Hi,
I'm trying to fetch pages using PoCo::Client::HTTP, and some pages are
turning out to be in a different encoding then what the content-type
header says. I've traced this to this change:
2006-10-25 06:55:14 (r294) by rcaputo
lib/POE/Component/Client/HTTP.pm M; t/14_gzipped_content.t A; MANIFEST
M; Makefile.PL M; lib/POE/Component/Client/HTTP/Request.pm M
Apply Rob Bloodgood's patch to transparently decode non-streaming
content before it's returned. This gives us support for gzip
compressed content. Resolves long-standing rt.cpan.org ticket 8454.

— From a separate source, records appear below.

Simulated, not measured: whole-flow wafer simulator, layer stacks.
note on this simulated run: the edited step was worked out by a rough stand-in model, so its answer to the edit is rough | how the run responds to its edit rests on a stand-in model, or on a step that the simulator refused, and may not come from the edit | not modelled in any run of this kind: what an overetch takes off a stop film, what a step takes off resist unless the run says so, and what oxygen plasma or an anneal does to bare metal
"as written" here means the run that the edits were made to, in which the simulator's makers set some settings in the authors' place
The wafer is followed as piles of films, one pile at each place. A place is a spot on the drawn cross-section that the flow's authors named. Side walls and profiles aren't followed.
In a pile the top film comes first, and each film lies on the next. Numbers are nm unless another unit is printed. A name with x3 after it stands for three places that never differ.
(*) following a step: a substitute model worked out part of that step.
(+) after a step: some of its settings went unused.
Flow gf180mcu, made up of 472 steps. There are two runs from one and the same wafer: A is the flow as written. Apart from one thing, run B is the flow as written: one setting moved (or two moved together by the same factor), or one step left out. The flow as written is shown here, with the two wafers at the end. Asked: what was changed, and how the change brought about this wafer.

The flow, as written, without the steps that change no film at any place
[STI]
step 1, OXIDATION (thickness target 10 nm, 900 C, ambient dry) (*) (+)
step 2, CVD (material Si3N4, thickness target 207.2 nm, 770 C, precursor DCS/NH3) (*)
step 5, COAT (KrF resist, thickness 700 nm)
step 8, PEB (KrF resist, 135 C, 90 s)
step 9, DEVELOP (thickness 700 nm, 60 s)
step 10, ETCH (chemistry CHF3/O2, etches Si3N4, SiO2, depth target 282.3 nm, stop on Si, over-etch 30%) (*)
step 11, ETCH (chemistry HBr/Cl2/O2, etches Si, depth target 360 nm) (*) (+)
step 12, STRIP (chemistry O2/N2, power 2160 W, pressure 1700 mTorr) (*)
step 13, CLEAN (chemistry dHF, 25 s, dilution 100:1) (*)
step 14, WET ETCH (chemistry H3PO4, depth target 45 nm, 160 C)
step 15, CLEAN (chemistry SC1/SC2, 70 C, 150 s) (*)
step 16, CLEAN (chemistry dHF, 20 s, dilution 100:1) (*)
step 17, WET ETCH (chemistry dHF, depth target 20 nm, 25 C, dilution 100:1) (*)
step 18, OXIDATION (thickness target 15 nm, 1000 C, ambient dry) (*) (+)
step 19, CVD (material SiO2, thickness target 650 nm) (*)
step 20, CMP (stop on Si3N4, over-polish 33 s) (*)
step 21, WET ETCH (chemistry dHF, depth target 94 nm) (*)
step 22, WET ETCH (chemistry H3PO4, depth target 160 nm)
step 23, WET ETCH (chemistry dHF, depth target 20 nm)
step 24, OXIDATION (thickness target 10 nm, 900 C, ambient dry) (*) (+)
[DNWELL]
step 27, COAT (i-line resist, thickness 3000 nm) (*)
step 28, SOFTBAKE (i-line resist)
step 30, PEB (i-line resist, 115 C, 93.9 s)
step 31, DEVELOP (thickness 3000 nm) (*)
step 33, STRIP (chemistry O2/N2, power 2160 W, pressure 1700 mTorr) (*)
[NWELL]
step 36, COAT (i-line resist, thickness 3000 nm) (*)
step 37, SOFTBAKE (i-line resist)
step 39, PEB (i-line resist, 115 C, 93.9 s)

Can't this feature be optional?
This is how the problem is reproduced:
1) http://d.hatena.ne.jp/lestrrat/ is a page in euc-jp
2) the server supports gzip encoding
3) PoCo::Client::HTTP sends headers claiming it can
handle gzip encoding (which is fine)
4) In the response, content-encoding header is specified
5) HTTP::Response->decoded_content is called
6) in decoded_content, it handles the gzip encoding part
7) then in the next clause it goes on toe do the following
if ($ct && $ct =~ m,^text/,,) {
my $charset = $opt{charset} || $ct_param{charset} ||
$opt{default_charset} || "ISO-8859-1";
$charset = lc($charset);
if ($charset ne "none") {
require Encode;
if (do{my $v = $Encode::VERSION; $v =~ s/_//g; $v} < 2.0901 &&
!$content_ref_iscopy)
{
# LEAVE_SRC did not work before Encode-2.0901
my $copy = $$content_ref;
$content_ref = \$copy;
$content_ref_iscopy++;
}
$content_ref = \Encode::decode($charset, $$content_ref,
Encode::FB_CROAK() | Encode::LEAVE_SRC());
}
}
At the end , I have a request with content-type = 'text/hml;
charset=euc-jp', and yet the content is UTF-8.
I realize it may be a problem in HTTP::Message more so than POE, but I'd
rather be able to turn off this feature by, for example, being able to
NOT send the accept-encoding header.
Can something like that be done?
--d